I'm a bit stumped but feel like the solution will be painfully simple...
messy_list = ["a", 2, 3, 1, False, [1, 2, 3]]
# Your code goes below here
messy_list.pop(3) = item
messy_list.insert(0, item)
Justin Iezzi
18,199 PointsAdam,
That might pass the compiler check, but it's not the best idea to hard code the element as you did. In a real program, these elements may be different each time the program or function is ran. If not, if you ever change that element you'll now need to change it in two different places.
A more programmatic way to approach the one line solution would be to write it like this
messy_list.insert(0, messy_list.pop(3))
The pop method returns the element, making a one line solution really easy. That way we don't assume what the element is, it'll just work regardless of what data is inside that element.
Adam Ryde
5,222 PointsHi Justin, i am confused, i am new to programming i will be the first to say that, haha. the only difference i see is that my code spanned two separate lines, and you managed to put the same code into one line. (which fair play i couldn't quite work out how to do that.)
but the confusing part to me is that you say its not best to hard code? what is hard code? and that in a real program, how would these elements be different if my code does the same as your code? surely if they are the same they will do exactly the same thing inside a real program?
sorry if this sounded bullshy, that isnt my intent at all, i am just eager to learn where i went wrong and how to better understand what you mean.
many thanks
Adam Ryde
5,222 PointsEDIT - i just saw what you wrote beneath the code, i see what you mean. in my way i was inserting 1 at index 0. where as in your way it will pop and then insert what ever is at index 3 to index 0 no matter what it may be, weather its a list, dict, int, etc.
Justin Iezzi
18,199 PointsNo worries at all, you're asking the right questions! There are several different concepts at work here, so I'll break it down.
Hard coding is when you write code that isn't dynamic. Say that in your program a user can create the list instead. The user may not choose 1 as the third element, but with what you wrote -
messy_list.pop(3)
messy_list.insert(0, 1)
No matter what the user writes for that third element, a value of 1 will always replace it. What we really want is for the specified element to be transferred to the first position of the list, no matter what value is inside that element. This is where the power of programming comes into use. Even though both of our codes will work the same, since our lists are the same, we should always think ahead and prepare for content to be different than we anticipate. This will allow us to extend the program without having to go back and change that number in several different locations, reducing headaches, bugs, and errors.
How does this work?
.pop()
is a method that removes an element from a specified location in a list.
If we simply run
messy_list.pop(3)
the third element will be removed. The element is then lost, since we didn't assign it to anything. That's okay if we don't want to use this element anymore.

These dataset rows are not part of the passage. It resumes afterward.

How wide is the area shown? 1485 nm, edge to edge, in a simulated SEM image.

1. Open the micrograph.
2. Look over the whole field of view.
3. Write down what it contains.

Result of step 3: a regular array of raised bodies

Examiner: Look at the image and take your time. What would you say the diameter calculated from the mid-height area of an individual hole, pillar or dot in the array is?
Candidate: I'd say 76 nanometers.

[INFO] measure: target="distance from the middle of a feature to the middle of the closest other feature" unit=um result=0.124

However, since we do want to use this specific element again, we can take advantage of the .pop()
method's return value. Some methods have return values, some don't. Because .pop()
does return a value, we can assign it to a variable as Evan did.
item = messy_list.pop(3)
An easy way to think about it is knowing that since .pop()
returns a value, you can think of the entire messy_list.pop(3)
as the value it returns.
item = messy_list.pop(3)
# item = 1;
My # comment is how the compiler will read it, since 1 will be returned from .pop(3)
. Knowing this, we can place messy_list.pop(3)
anywhere we want knowing that it will return that element's value.
So
messy_list.insert(0, messy_list.pop(3))
# messy_list.insert(0, 1)
If we change the elements value in the list, it will work accordingly. If we specify a different element to pop, it will still work accordingly.
Hopefully this makes sense! Don't be afraid to ask more if you don't quite understand.
5 Answers
Justin Iezzi
18,199 PointsYou have the right idea, but your code is organized incorrectly.
Since you're trying to assign the pop element to item
, the correct syntax would be
item = messy_list.pop(3)
Evan Huddleson
12,623 PointsThanks for help everyone : )
lol, now running into issues getting this thing to loop through properly and remove the specified items.
Tried running my own examples and they were failing, went to the forums to see if anyone had solved it.
One fella had this as his code...
for item in messy_list: if not isinstance(item, int): messy_list.remove(item)
I read up a bit on the isinstance func, not sure what the issue is here...halp?
Kenneth Love
Treehouse Guest Teacherisinstance()
tells you whether or not a variable is an instance of a particular class (for now, just think "type", like str
or int
).
That won't actually work for one value in this, though, because I was being a bit tricky :D
Adam Ryde
5,222 Points@Justin Iezzi, thank you very much mate, i when i was typing my reply i saw what you wrote underneath the piece of code you put in. after reading through a few times i understood what you were getting at. but you hit the nail on the head with the in depth explanation :) thank you very much it has cleared it up for me. It has also reiterated the importance of thinking ahead (which will undoubtedly make me a better programmer in the long run) to stop bug occurring and like you said, the head ache (or ball ache, which ever way you see it) of having to change lines or blocks of code that could be 100 lines previous,
much appreciated my friend,
thanks again
Evan Huddleson
12,623 PointsKenneth Love Tricky indeed my friend!
I've been running through this for loop in the workspace...
for item in messy_list:
if item == "a":
messy_list.remove(item)
elif item == False:
messy_list.remove(item)
elif item == messy_list.index(3):
messy_list.remove(item)
print(messy_list)
However I don't get a print excluding the last array item...originally in messy_list.index(5)...my last printed statement is --->>> [1, 2, 3, [1, 2, 3]]
Thoughts?
Kenneth Love
Treehouse Guest TeacherWhy do it as a loop? Just remove the items you need to remove. You're making it harder than it needs to be :D
Not to mention, changing an iterable while looping through it makes your loop not work exactly like you think it will. Best to avoid doing that.
Evan Huddleson
12,623 PointsGot it, definitely was overcomplicating it. Thanks Kenneth : )
messy_list = ["a", 2, 3, 1, False, [1, 2, 3]]
messy_list.insert(0, messy_list.pop(3)) messy_list.remove("a") messy_list.remove(False) messy_list.remove([1, 2, 3]) print(messy_list)
Adam Ryde
5,222 PointsAdam Ryde
5,222 Pointsaup mate, first of all the variable you are trying to make, ITEM, will fail. to assign a variable it needs to be on the left on the = sign.
item = messy_list.pop(3) would assign index 3 of the list to the variable item.
secondly, i know it says try to do it in once step, i didnt but thats just me.
i would just pop the 1 off at index 3, without assigning it to a variable. and then just insert 1 back at index 0 using insert.
messy_list.pop(3)
messy_list.insert(0, 1)